In the racing world, few events outshine the Brickyard 400, a Sprint Cup held at Indianapolis Motor Speedway annually since 1994. In fact, it’s become Nascar’s biggest event, drawing roughly a quarter of a million spectators each year who take part in four days of camping, country music and other aspects of track culture.
For first timers, the event can be overwhelming. To help you navigate the hustle and bustle of race weekend, here are four insider tips for getting the most out of the event.
1. Arrive Early (and Buy the Super Ticket)
Though the weekend’s marquee event, a NASCAR Sprint Cup race, doesn’t actually happen until Sunday at 1 p.m., the event’s promoters bill it as a multi-day affair: “Four races. Three Days. One Track.” In reality, though, insiders and race fanatics typically arrive on Speedway grounds on Thursday, July 25. That’s when camping lots open, and there’s also a parade to kick off festivities. On Friday, there’s a GRAND-AM Road Racing event. And on Saturday evening, there’s a Nationwide Series race.

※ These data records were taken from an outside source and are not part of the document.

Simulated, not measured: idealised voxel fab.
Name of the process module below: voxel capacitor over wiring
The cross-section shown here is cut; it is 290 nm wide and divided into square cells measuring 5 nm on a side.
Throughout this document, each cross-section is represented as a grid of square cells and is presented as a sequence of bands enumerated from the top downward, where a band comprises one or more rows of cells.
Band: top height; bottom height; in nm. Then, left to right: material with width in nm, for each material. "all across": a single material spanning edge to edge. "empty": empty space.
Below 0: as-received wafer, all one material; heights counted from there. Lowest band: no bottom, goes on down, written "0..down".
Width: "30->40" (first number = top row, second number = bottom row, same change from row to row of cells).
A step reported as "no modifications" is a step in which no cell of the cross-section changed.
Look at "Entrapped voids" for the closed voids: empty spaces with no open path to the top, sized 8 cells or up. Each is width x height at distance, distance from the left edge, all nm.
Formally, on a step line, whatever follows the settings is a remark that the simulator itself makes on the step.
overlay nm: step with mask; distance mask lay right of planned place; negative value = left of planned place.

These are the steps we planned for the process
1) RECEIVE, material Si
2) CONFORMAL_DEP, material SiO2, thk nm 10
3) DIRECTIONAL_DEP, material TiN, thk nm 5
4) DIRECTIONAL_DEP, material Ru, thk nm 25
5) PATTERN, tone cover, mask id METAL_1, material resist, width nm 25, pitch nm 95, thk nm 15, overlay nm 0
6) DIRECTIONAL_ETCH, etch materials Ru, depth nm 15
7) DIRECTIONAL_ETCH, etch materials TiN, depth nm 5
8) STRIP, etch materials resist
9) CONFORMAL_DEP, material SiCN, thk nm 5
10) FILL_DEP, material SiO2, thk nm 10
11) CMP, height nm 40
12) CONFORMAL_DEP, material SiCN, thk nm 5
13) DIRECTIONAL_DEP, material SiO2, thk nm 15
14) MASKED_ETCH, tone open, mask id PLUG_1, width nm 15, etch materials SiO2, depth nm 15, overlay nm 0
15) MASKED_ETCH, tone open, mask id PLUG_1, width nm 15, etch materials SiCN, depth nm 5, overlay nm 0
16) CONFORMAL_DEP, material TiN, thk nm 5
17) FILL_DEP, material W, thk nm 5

Bonus tip: General admission tickets are $30 per day (which would cost you a total of $120 if you arrived Thursday and stayed through Sunday). But if you’re planning on attending all three races, you might consider nabbing the Super Ticket for just $80. If you’re planning on making it a family affair, kids 12 and under get in free with an adult ticket holder.
2. Bring Your Camping Gear
To make the most of the weekend, consider setting up camp on Speedway grounds, which feature both tent and RV lots. Check out Bass Pro’s wide-ranging selection of camping supplies to gear up for the weekend.
3. Bring a Sharpie
With racing stars such as Tony Stewart, Jeff Gordon, Dale Earnhardt, Jr., and Danica Patrick at the event, don’t get caught empty-handed during one of the many opportunities you’ll have to score autographs. Also, don’t forget to bring race gear they can sign.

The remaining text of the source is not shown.